Theatre Review: Limbo The Return
Limbo The Return
Creative Director Scott Maidment
The Grand Electric
Photo Credit: Damien Bredberg
Reviewed by Ron Lee, CSP
In the 1980s The Performance Space staged some strange and innovative productions that included one that involved the importation of 15 tonnes of sand for the set. Then it became the Giant Dwarf Theatre which was basically an improv school.
The latest incarnation at 199 Cleveland Street, Surry Hills is The Grand Electric which is backing up its last show with the compellingly delicious mix of cabaret, music, dance, circus, acrobatics, decadence and fire.
Limbo The Return opened noisily with the musicians playing the sousaphone, drums, harmonica and of course the mandatory bullhorn led by Sxip Shirey who looks like the illegitimate child of Alexei Sayle and Larry from The Three Stooges.
Amongst the noises from 27 sound devices the first half highlight was David Marco on the notoriously difficult slack rope. He performed impressive routines, some of which I hadn’t before seen. He later performed on a quadruple slack rope.
Then the second half took off. Ben Loader did a masterful routine on a long rope, and the double whip cracking had audience members sitting back because there are two performing areas. The band is on the stage behind the proscenium arch and the round stage is in the round, so the audience is close to the action. When whips crack near your head, there’s an increased level of excitement.
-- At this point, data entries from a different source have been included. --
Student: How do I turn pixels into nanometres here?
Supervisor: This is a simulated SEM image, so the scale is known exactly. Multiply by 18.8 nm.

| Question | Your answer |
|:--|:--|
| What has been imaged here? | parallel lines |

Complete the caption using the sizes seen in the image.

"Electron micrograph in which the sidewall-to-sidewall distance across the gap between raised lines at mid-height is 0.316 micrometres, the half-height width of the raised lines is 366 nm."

On the two Chinese bendy poles, Ben Loader and Maria Moncheva were whipped from a height of up to ten metres into and out of the audience.
Raising the level further was Clara Fable, a burlesque artist, singer and fire performer who has a fascination with horror films. She did a regulation fire eating routine that we’ve all seen a hundred times and then to punctuate, she introduced a whip that was on fire. Not being satisfied with that, Fable brought out the big, long fire routines which created higher levels of excitement with the use of flash powder and propellant infused foam. Apparently in a season she uses ten litres of fuel (probably very pure paraffin oil) and eight kilograms of flash powder. That’s a lot of burn.
Being exposed to a wide range of media, we have become a bit blasé and desensitised, but when you have whips breaking the sound barrier near your ears and fire flaring out in your direction, your senses become stimulated and there’s nothing like it.